My thoughts on Orlando.

I had dinner with my parents and grandmother last night and I felt emotionally charged for most of the meal. To be honest, I've felt emotionally charged most of the week. I've been short with colleagues (a bit snappy at times) and have withdrawn a bit. I didn't really notice any of this until I called a guy last night I recently started seeing on my way home and asked him how he was doing and he reported he was emotionally spent. Our conversation segued into how we as an LGBT community have been supporting one another during this time and what support (or lack thereof) we have felt from our straight friends, family members, coworkers, etc. And how much that has meant or how surprised we have been at the lack of support from those closest to us.

My immediate family hasn't reached out to ask how I'm doing. Do I expect them to? I'm not 100% sure. Should they feel inclined to do so? Should they need to? These are questions I can't fully answer right now. I read an article last night that attempted to explain why LGBT people are frustrated with the lack of support from their straight allies. I sent the article to my brother and sister, not as an attack against them personally or a passive attempt to tell them to step up! or do better! but because I am confident they have LGBT people in their communities and a simple message to say you are thinking of them, here for them, and love them, could go a long way. I wonder if our straight community understands the impact this has had on members of the LGBT community. My sister responded and posed a question I've been processing these last few days - is this any different than what happened in Paris? Is the loss of human life enough? Will we ever be at a place to mourn the loss of life without attaching a specific social identity to it?

And here's where I am at. Yes, the loss of human life is enough. No life should be lost to mass violence whether it's a child at an elementary school or 49 queer people, many from the Latinx community. No, it's not different from Paris or any other mass shooting from the perspective of it's one mass shooting too many, we have to do more than just pray and then move on, and we need serious solutions because we are destroying one another.

But. And I own these are my own thoughts and not reflective of the entire LGBT community, it IS different. For me at least. It's different for me because it hits so close to home. Gay clubs are like churches. Please don't read that the wrong way - they aren't about worship - but they are about community. Gay clubs are where most members of the LGBT community feel safe. For some, it's the ONLY place where they feel safe. When I first came out, I was terrified to visit gay clubs and with the help of a dear friend, started going and realized it was a place I could fully let my guard down and be me without fear of violence or harm. It was safe. I could dance with a man or hold hands or even kiss a man in public and not fear violence. I could approach someone I thought was cute and introduce myself without fear of being called a faggot or punched in the face. I could breathe. So for many queer people, the ONE place they found solace and safety in is no longer a safe haven. And during the one month of the year where the queer community celebrates how far we have come in our quest for human and civil rights - PRIDE.

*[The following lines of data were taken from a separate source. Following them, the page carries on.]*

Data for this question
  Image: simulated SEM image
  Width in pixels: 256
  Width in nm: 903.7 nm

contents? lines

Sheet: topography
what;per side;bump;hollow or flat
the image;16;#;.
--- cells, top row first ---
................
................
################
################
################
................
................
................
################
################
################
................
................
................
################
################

Our community is small. I had to step away from Facebook because I started seeing friends post RIP messages and tagging their friends who died Sunday in Orlando.

Our community is oppressed. I'll be the first to own how much privilege I have and rarely do I experience oppression or marginalization first-hand for my gay identity. Systemic oppression sure but first-hand experience, not as much. This massacre was horrific and human life was lost. To see messages that express anything BUT regard for human life is gutting. So when the ignorant come out of the woodwork to vilify the queer community, dehumanize or strip away our dignity and worth by quoting Scripture and in any way suggest that because these 49 victims were members of the LGBT community they are less deserving of being mourned, I LOSE MY SHIT. As a Christian, I can't stomach it. As an educated person, I don't get how ignorance is tolerated. As a gay male, I refuse to stand for it.

The recent attacks in Paris and Brussels were tragic. But if anyone had dared suggest those victims were less than in any way because of their nationality or ethnicity, we wouldn't stand for it. That's where the LGBT community is right now. They're in mourning. We mourn the loss of human life. We mourn the loss of a safe space. And we continue to fight for dignity and worth.

My sincere hope is my message above isn't perceived to be my soapbox. To be honest, I didn't write it for you. I wrote it for me. To help me process my thoughts as I continue to press on and make sense of this world.